Wednesday, December 18, 2013

EDITORIAL >> Budget deal helps LRAFB

The budget compromise that passed the House of Representatives last week and is now in the Senate could mean more funding for Little Rock Air Force, where an avionics modernization program for older C-130s could resume sometime next year.

The costly modernization program was put on hiatus earlier this year and appeared doomed after Congress approved automatic across-the-board budget cuts — or sequestration — that hit the military the hardest. Half the cuts would have come from the military, but the congressional budget deal now calls for restoring $62 billion in spending over the next two years. As much as $30 billion will go to the Pentagon, which still leaves $23 billion in cuts in place. Rep. Paul Ryan (R-Wis.), who lead the negotiations in the House with Senate conferees, insists that 92 percent of the sequestration cuts will still go into effect.

That would still leave billions for much needed programs. Easing sequestration could mean millions of dollars spent on the C-130 modernization program for older planes at the air base and elsewhere.

A handful of those older C-130Hs were refitted at the Jacksonville air base before budget cuts ended the program, especially because Boeing, the program’s contractor, has struggled to contain costs. The company’s original bid, which included extensive rewiring of the old C-130s, was originally $5 million for each plane. Even before the program was canceled, the Pentagon warned Boeing that cost overruns are unacceptable.
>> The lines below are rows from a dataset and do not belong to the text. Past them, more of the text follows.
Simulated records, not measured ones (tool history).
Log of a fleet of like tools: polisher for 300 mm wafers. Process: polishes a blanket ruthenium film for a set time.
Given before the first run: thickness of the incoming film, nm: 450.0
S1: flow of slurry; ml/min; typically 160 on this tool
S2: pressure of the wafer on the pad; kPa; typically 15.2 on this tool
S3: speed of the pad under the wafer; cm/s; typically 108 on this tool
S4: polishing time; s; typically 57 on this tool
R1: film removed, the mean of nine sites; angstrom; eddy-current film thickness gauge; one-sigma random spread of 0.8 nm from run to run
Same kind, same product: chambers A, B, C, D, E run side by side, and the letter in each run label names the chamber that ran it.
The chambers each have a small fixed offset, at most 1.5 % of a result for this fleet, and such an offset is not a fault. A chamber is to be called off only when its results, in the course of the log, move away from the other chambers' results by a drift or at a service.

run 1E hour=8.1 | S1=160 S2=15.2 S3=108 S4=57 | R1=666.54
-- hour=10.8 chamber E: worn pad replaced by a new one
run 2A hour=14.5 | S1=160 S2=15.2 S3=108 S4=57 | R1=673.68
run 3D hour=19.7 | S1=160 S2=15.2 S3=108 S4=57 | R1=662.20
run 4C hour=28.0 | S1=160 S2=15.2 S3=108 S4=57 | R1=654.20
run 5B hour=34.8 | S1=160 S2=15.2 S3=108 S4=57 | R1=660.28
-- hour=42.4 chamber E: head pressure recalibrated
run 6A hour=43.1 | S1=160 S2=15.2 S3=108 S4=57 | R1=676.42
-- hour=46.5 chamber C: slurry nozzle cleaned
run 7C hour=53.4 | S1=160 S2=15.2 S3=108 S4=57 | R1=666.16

The avionics modernization program costs about $9 million per plane, or almost double Boeing’s original $5 million bid. Boeing is trying to bring the cost down, but even the higher figure is still much lower than the cost of a new C-130J, which sells for about $70 million. Many of the older planes, especially those in the Air National Guard, can no longer fly because their avionics are out of date.

The Air Force will probably opt for a less expensive communications, navigation and surveillance air-traffic management system.

The latest program can be installed for about $2.5 billion on 184 airplanes, which would be a tremendous boost for the 314th Airlift Wing, the National Guard’s 89th Airlift Wing and the Reserves’ detachment wing, which train C-130 crews at LRAFB. The 19th Airlift Wing, the combat mission at the base, is transitioning to an all-C130J fleet.

Sweden has successfully refitted its C-130s, improving navigation and fuel economy and access to air space as new rules in Europe will restrict older planes in civilian air space starting in 2015.

As funds become available, a dozen or so C-130s could see their avionics upgraded early in 2014 and perhaps another 20 or so at the end of the year. Initially, the program called for improving as many as 200 old planes. Modernizing 100 of them would go a long way toward making America’s C-130 fleet more up to date.

The C-130 still has many friends in Washington. Reconfiguring the aging fleet is a good way to move forward in a tight budget environment. Remember, the airmen at Little Rock Air Force Base and elsewhere are flying their grandfathers’ airplanes.

The modernization program will keep them flying for several more generations, which would be a fitting testament to the durability of the greatest cargo plane in aviation history.